Do you want to be considered a "real estate professional" for tax reasons? Be careful.

Hello clients and friends ! When I review the latest tax news, I try to find and write about items I believe some of my clients may find relevant to them. What caught my eye this last month was a recent Tax Court case involving someone that claimed they were a "real estate professional, and as such could deduct losses from their rental activity.


Some background on this topic: real estate rental activities are generally deemed "passive", or akin to investing activities such as owning stocks and bonds for long term appreciation purposes. Passive activities generally do not allow for the deductions of net losses from the activity.


One notable exception to this is that up to a $25,000 loss can generally be deducted for those who are an "active participant" in the activity and do not have too high of adjusted gross income. So of course, it is important to define what active participation is.


"Active participation" is fairly easy to meet, and just requires the taxpayer to be involved in in its management - things like approving tenants, deciding rental terms, and approving expenditures. What trips up most of my real estate rental clients is that their adjusted gross income is too high to be able to meet this exception, despite active participation. Therefore, they often turn to seeing if they can qualify for the benefits afforded to "real estate professionals".


A "real estate professional" broadly defined, is one that deals with real estate activities for a living, at least in part. More specifically all three of the following requirements must be met:


  • must have "material participation" in the real estate activities

  • more than 750 hours in the year is spent on the real estate activities

  • more than half of their time earning a living is spent on real estate activity "jobs"


The first two are fairly easy to meet, but I have always informed inquiring clients that if you have a full-time job doing something else, the third requirement is pretty impossible to meet. The Court has pretty much confirmed my position on this in Foradis, TC Summ. Op. 2024-13, 7/11/2024. The taxpayer in this case attempted to deduct $22,000 loss from their real estate rental activity. His income was too high to meet the $25,000 exception I wrote about above, so he claimed he was a real estate professional.

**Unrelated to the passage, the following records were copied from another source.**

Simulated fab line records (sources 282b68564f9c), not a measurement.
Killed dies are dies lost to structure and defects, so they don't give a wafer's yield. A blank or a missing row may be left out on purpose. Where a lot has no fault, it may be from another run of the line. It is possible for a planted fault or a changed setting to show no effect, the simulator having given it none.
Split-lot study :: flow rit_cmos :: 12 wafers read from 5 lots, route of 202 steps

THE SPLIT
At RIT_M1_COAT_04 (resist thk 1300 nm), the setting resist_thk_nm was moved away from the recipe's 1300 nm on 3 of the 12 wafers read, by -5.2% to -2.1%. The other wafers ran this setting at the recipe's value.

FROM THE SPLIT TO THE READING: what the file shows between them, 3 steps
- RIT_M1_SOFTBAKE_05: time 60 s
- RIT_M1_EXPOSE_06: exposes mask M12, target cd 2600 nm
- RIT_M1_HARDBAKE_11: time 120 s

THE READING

The taxpayer worked full-time in an unrelated job, while claiming he worked on the real estate activities for 2,500 hours. In order to meet the third requirement, it would have to be true that he worked at his fulltime job (2,000 hours) and also worked 2,500 hours on the real estate activities. This would mean that he spent about 85 hours a week on both work activities....all year round on average. The Court deemed this "implausible". I of course agree. As someone who has worked in the corporate world and has logged some 85 hour work weeks in my day, I can attest to the fact that this is not sustainable for any length of time.


The moral of the story is that the IRS will likely closely look at the claims of "real estate professional" when losses are deducted, and this case will surely be used as precedent when they decide on the validity of the claim.